Last Friday this blog was picked up in a fairly incendiary way by Jonathan Wynne Jones of The Daily Telegraph. You can read it here.

Regular readers will know that fomenting civil war in the C of E is the farthest thing from my mind. They are facing that without any help from me!

I responded with the following comment:

• Jonathan,
Thank you for taking an interest in our parish conversation at All Saints’’, Atlanta. You are quite right that no one I know has any interest in starting a civil war in the C of E. There is no real interest here in planting TEC parishes in England, but I believe that would change if the Covenant movement keeps on looking for ways in which individuals and parishes (presumably within TEC but what of others?) would be encouraged to ’sign on’ in the event that TEC did not.
I hope the powers that be at The DT would be willing to send you to the US to learn more about your subject. There is nothing wrong with the Metropolitan Community Church but we are quite different as you can begin to learn by reading this.
In the event that such a trip is of interest you have a standing invitation to All Saints’, Atlanta.
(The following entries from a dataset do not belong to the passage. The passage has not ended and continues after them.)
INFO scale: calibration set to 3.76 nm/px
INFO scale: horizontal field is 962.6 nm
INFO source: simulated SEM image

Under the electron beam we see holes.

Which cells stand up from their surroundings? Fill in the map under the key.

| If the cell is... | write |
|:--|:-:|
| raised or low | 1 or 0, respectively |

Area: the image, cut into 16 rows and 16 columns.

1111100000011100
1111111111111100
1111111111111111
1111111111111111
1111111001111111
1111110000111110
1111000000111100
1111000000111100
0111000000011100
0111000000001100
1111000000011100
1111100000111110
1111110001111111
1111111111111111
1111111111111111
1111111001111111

This is all good pot stirring stuff but probably not helpful in the end. Nonetheless it is hard for me to imagine the Archbishop of Canterbury using the Covenant process to foment further schism within TEC in the name of some kind of greater ‘unity’ in the Anglican Communion. If the ABC and his allies choose to create a way for individuals and parishes to sign on in the event that a province declines to do so through its formal channels will create a bigger mess than he faces now.

Thursday, August 6, 2009

Last November
August 6, 2009


Last November 18 I published a piece that predicted what was going to happen with the formation of a separatist province in the US. Things seems to be playing out much as I suggested then. Here it is again:




November 18, 2008
So December will see the official ‘launching’ of an additional Anglican Province for North America with the deposed Bishop of Pittsburgh (now a bishop of the border crossing province of the Southern Cone) as Archbishop. A number of primates (the usual suspects) have said that they will ‘recognize’ the new province. See the Stand Firm in Faith information here. Cantaur meanwhile maintains his customary and unhelpful silence, although The Washington Times reports that he invited Bishop Duncan to submit an application for a new province in October. If he condemns the new province as a travesty of catholic faith and order he will help formalize the fragmentation of Anglicanism and bring enormous problems upon the Church of England who are deeply divided but hanging together under the law of the land. If he supports the province either overtly or tacitly by his silence (my best bet for his initial response) he will continue the process of the Episcopal Church being cast out of the communion in some formal way for advocating and acting upon the full inclusion of gay and lesbian persons as such in the life of the church. This will be seen as the price of Anglican ‘unity’ and will mean that Anglicanism will be willing to be defined, less by broad, relational, graceful, generous, inviting theology and more, (like Rome in the view of many) by what it is against. At that point the battle over who ‘represents the brand’ or ‘holds the franchise’ would not be worth fighting as we would not want to be associated with the ’brand name of bigotry’ dressed up as gospel in a kind of Orwellian twist.
I would see the recognition of a ‘parallel province’, as an extraordinary innovation, and significantly more destructive of traditional polity than ‘border crossing’. In such a brave new world I hope the Episcopal Church would move swiftly to begin seeking partners throughout the world in order to sustain the possibility of broad, relational graceful, generous, inviting catholicity. One of the first steps would be a move to begin planting churches in England in which our way of living and proclaiming the gospel would be welcomed by many as a breath of fresh air (while doubtless condemned by others as American arrogance).
My question is how we would do such a thing decently and in order. Would England (or elsewhere) become a missionary district established by General Convention? A Suffragan operation akin to the Bishop for the Armed Forces or Bishop in Europe? An extension of the Convocation of American Churches in Europe (although we would be seeking to introduce English Episcopalianism rather than extending an essentially ex-pat operation)? A somewhat random diocesan mission?
I will be writing to some friends seeking response, thoughts and ideas to this bare bones, but quite serious, proposal, and would appreciate, welcome and encourage vigorous debate and response here. (I will even break a rule of this blog and join in the responses if a real conversation gets underway.)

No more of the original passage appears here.